For $x ∈R-\{-1,0,1\}, \int\frac{1}{x-x^5}dx$ is equal to

$\frac{1}{4}\log_e\left|\frac{x^4}{1-x^4}\right|+c$: where c is constant of integration.

The correct answer is Option (1) → $\frac{1}{4}\log_e\left|\frac{x^4}{1-x^4}\right|+c$: where c is constant of integration.

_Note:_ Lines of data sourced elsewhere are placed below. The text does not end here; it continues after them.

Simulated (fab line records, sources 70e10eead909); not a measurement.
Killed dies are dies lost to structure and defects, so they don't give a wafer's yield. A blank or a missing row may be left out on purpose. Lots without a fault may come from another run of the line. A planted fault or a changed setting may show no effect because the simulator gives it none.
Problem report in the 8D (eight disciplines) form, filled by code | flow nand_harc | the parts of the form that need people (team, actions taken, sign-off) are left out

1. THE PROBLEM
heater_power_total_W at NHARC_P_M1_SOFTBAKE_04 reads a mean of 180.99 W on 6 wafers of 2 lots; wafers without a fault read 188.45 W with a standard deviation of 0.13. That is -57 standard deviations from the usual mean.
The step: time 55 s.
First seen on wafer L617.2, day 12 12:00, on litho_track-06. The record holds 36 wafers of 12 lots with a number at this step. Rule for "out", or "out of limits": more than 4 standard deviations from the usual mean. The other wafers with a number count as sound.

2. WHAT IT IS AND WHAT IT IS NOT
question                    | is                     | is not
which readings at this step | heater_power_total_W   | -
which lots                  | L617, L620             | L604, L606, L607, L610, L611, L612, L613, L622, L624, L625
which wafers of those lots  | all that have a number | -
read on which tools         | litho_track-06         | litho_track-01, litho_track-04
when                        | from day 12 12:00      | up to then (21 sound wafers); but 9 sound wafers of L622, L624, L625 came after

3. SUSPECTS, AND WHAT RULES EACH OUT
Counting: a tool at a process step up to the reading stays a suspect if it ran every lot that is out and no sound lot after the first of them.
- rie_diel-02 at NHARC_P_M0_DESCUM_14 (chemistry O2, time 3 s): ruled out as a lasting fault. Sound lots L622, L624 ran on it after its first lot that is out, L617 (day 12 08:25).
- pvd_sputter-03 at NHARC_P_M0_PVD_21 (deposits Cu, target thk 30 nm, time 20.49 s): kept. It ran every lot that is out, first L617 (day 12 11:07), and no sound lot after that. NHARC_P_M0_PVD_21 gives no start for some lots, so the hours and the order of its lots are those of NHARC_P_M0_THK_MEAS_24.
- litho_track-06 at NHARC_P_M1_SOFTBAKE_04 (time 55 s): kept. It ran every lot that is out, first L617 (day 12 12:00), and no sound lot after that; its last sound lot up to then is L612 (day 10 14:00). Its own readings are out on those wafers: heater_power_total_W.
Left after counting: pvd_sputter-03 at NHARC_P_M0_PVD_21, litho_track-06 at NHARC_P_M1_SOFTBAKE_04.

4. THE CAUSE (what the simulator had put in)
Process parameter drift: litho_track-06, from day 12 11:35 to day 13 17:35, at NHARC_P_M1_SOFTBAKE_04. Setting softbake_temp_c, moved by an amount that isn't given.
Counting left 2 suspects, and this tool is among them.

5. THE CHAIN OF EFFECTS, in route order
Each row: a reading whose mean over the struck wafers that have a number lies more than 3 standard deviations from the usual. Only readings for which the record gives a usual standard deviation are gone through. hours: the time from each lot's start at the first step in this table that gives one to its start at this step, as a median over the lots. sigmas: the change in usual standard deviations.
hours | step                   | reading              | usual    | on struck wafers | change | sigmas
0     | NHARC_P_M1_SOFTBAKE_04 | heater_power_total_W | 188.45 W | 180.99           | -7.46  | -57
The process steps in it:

$\text{Integral to evaluate: }\displaystyle \int \frac{1}{x - x^5}\,dx$

$=\int \frac{1}{x(1 - x^4)}\,dx$

$=\int \frac{1}{x(1-x^2)(1+x^2)}\,dx$

Rewrite:

$\frac{1}{x - x^5}=\frac{1}{x(1-x^4)} =\frac{1}{x}+\frac{x^3}{1-x^4}$

Integrate term-wise:

$\int \frac{1}{x}\,dx = \ln|x|$

$\int \frac{x^3}{1-x^4}\,dx =\frac{1}{4}\ln|1-x^4|$

Combine:

$\int \frac{1}{x-x^5}\,dx =\ln|x|-\frac{1}{4}\ln|1-x^4|+C$

Simplify:

$=\frac{1}{4}\ln\left|\frac{x^4}{1-x^4}\right|+C$

The value of the integral is $\frac{1}{4}\ln\left|\frac{x^4}{1-x^4}\right|+C$.